The present invention relates to an electromagnetic contactor in which a first frame in which an operation electromagnet is mounted and a second frame in which a contact mechanism is mounted are coupled to each other.
As an electromagnetic contactor of such a type, electromagnetic contactors disclosed in PTLs 1 and 2 have been proposed. An electromagnetic contactor disclosed in PTL 1 is configured to couple, by a bolt, a first frame serving as a lower frame into which a fixed core, an operation coil, and so on, of an operation electromagnet are incorporated to a second frame serving as an upper frame into which a contact mechanism, a contact support, a movable core of the operation electromagnet, and so on, are incorporated.
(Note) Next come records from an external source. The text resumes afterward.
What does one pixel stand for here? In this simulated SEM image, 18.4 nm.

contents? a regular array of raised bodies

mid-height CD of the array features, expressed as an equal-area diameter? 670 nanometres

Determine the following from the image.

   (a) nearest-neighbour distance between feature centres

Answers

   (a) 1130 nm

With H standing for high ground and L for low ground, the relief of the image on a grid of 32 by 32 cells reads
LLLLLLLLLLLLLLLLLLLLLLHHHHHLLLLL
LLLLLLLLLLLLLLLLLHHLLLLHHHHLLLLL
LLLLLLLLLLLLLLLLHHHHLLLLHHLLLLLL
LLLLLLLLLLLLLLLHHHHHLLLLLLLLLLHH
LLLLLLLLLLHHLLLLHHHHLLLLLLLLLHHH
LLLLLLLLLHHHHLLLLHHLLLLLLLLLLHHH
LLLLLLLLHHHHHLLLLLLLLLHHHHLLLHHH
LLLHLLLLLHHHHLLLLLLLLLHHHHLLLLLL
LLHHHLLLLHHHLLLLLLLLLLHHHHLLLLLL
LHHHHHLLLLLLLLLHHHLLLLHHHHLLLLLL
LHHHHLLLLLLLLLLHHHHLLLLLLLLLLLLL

An electromagnetic contactor disclosed in PTL 2 is configured to provide a joining section between a first frame serving as a lower frame that contains a fixed core and a second frame serving as an upper frame that contains a movable core, fixed contacts, and movable contacts with a clamp wire spring to couple the first frame to the second frame, and to couple the first frame to the second frame by the clamp wire spring.
However, in the electromagnetic contactors disclosed in the above-described PTLs 1 and 2, the first frame serving as a lower frame and the second frame serving as an upper frame are coupled by bolting or by using a clamp wire spring.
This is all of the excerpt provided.